Opposition to the Common Core, 5/30/14 states that not only Mike Petrilli but also Randi Weingarten supports Common Core.
This is understandable in light of a report done by Mercedes Scheider about Bill Gates’ influence. “As of September 22, 2013, Gates has spent $173.5 million expressly for CCSS according to the Gates grants search engine.” “Gates CCSS funding to state departments of education and school districts….that have accepted Gates money in order to promote CCSS.”…
“NEA and AFT’s acceptance of millions of dollars from the Bill and Melinda Gates Foundation to support implementation of Common Core Standards and to support the controversial teacher assessment programs is proving detrimental to the integrity of the profession,” states Andrew Palmer | November 25, 2013
“Here are the state and local boards (and a single independent school)* that have accepted Gates payouts specifically for CCSS as noted on the Gates grants search engine:… “The first post includes CCSS background and Gates funding for key players at the CCSS planning table, including the National Governors Association (NGA) and the Council of Chief State School Officers (CCSSO), and also both teachers unions, the American Federation of Teachers (AFT) and the National Education Association (NEA).”
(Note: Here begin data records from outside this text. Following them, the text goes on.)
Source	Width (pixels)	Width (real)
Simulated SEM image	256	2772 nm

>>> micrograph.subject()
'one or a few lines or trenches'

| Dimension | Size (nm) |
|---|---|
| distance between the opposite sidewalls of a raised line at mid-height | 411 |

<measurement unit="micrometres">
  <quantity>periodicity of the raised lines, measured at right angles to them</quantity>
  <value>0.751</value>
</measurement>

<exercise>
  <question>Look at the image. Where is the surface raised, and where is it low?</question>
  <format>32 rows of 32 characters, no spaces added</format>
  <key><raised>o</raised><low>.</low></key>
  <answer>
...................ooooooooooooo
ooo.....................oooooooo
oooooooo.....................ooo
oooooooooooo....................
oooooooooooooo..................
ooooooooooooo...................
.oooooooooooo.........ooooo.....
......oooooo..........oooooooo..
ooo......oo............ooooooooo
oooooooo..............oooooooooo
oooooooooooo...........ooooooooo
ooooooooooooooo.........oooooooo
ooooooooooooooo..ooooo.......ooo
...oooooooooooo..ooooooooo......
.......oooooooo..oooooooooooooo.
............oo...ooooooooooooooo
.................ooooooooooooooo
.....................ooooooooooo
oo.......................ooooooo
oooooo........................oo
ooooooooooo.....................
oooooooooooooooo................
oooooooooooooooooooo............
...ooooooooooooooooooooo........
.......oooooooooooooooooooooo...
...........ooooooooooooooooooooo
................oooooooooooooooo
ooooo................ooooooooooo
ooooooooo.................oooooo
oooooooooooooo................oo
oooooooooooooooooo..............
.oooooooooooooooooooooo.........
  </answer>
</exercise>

Thomas B. Fordham Institute was given $1,961,116 by Bill Gates. (A Brief Audit of Bill Gates’ Common Core Spending) “Gates Buys Select Major Ed Organizations and Think Tanks”
At this web site Mercedes Schneider states: “Third is the Gates purchase of the American Federation of Teachers (AFT):
Date: June 2012 Purpose: to support the AFT Innovation Fund and work on teacher development and Common Core State Standards Amount: $4,400,000
National Education Association: $3,982,597.”
In the article, Common Core School Standards Face a New Wave of Opposition the following excerpts were included:
“The Tea Party is using the frustration with the implementation as the guise to eliminate standards in schools and to destabilize public education,” said Randi Weingarten, president of the American Federation of Teachers, the country’s second-largest teachers union. Its executive council recently passed a resolution supporting “the promise and potential of the Common Core State Standards.”
“Supporters of the Common Core say that most states remain committed. “Even with all the noise and bombast,” said Michael J. Petrilli, an education analyst at the Thomas B. Fordham Institute, a right-leaning think tank that supports the standards, “40-plus states are still standing with the Common Core.”…
Not surprising that both the AFT and the Fordham Institute would support the Common Core. With major institutions supporting the Common Core it is not surprising that the governors are hesitant to sign a law to withdraw from the CC.
Mercedes Scheider’s report ends with, “Can Bill Gates buy a foundational democratic institution? Will America allow it? The fate of CCSS will provide crucial answers to those looming questions.”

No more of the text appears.